What ought to take place is a full public exploration of how political parties gather and use information about voters in Canada. What ought to take place after that is the establishment of ways to make their practices visible to everyone, permanently. And that’s exactly what won’t happen — as long as the parties control the discussion.
They all track and use information on voters in far greater depth than most people realize. It’s almost at the point where the secret ballot is more form than reality.
The days of asking if you’d like a lawn sign, or checking if you’ve ever donated money, or asking if a candidate can count on your support are long past. Every scrap of information is important in the era of data analytics.
Have you expressed interest in certain issues or even used certain words when an election team has knocked at your door? Where do you work? How old are you? Do you have kids? Are you a member of a certain ethnic or religious group? Do you have an obvious illness or disability? Those are only some basic matters of interest. And yes, if you say anything on social media, that may catch their interest too — if not personally, then in profiles of various voter groupings.
Profiling was already being done over a hundred years ago. It was simpler then. Whether you were a Catholic or a member of the Orange Lodge said plenty about your voting preferences. Now, people sort themselves out in more varied ways. Some are straightforward; some depend on computer analyses that unearth unusual but statistically reliable patterns.
The new techniques pose obvious dangers to personal privacy. Taken to their limits they can pose dangers to more than privacy, as people in places like Turkey and China have learned.
But finely grained analysis of voters produces hidden dangers in the other direction as well. It has started to affect how campaigns are run. Highly targeted election communications call into question the whole idea of whether campaigns are visible to the broad public. If some of your neighbours receive phone calls or brochures that you don’t, and those messages say things about which you are not aware, do you really know what the campaign is about?

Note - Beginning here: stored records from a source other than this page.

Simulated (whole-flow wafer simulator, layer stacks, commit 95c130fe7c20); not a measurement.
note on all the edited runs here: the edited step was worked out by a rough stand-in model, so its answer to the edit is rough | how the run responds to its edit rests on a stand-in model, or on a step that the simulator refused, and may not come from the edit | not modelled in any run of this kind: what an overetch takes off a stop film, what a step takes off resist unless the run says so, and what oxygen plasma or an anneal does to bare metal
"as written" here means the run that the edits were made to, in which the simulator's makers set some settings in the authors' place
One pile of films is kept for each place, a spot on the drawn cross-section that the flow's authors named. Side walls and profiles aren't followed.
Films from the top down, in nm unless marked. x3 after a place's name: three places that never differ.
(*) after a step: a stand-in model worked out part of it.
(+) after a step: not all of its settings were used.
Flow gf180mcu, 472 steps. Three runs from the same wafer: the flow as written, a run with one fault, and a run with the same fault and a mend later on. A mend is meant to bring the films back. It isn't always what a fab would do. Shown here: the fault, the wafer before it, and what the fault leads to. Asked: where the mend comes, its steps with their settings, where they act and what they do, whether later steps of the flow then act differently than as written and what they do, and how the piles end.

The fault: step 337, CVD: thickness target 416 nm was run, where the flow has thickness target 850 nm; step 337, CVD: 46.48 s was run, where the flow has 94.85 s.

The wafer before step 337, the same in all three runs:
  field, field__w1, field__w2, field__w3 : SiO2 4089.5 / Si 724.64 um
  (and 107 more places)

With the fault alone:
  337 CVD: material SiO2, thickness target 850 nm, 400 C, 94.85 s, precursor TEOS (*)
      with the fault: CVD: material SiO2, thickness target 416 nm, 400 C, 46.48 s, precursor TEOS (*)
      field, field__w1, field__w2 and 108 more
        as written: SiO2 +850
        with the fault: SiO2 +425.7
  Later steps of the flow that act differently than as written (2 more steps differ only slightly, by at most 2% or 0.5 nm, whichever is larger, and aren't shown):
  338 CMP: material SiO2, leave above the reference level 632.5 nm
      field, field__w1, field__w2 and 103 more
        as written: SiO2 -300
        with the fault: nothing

University of Alberta political scientist Steve Patten has questioned whether databases and microtargeting of voters pose a threat to democracy. (He has a chapter on this in a book published last year, titled “Permanent Campaigning in Canada.”) A handful of other observers are making similar points; they include Newfoundland political scientist Alex Marland, whose 2016 book titled “Brand Command” is available in some libraries.
If the MPs expressing dire and theatrical concern about the government’s relationship to Chris Wylie were really interested in protecting voters, they would be studying these larger matters and doing so in public. If they don’t, then it’s an open question what all the parties know about you and what they are doing with the information.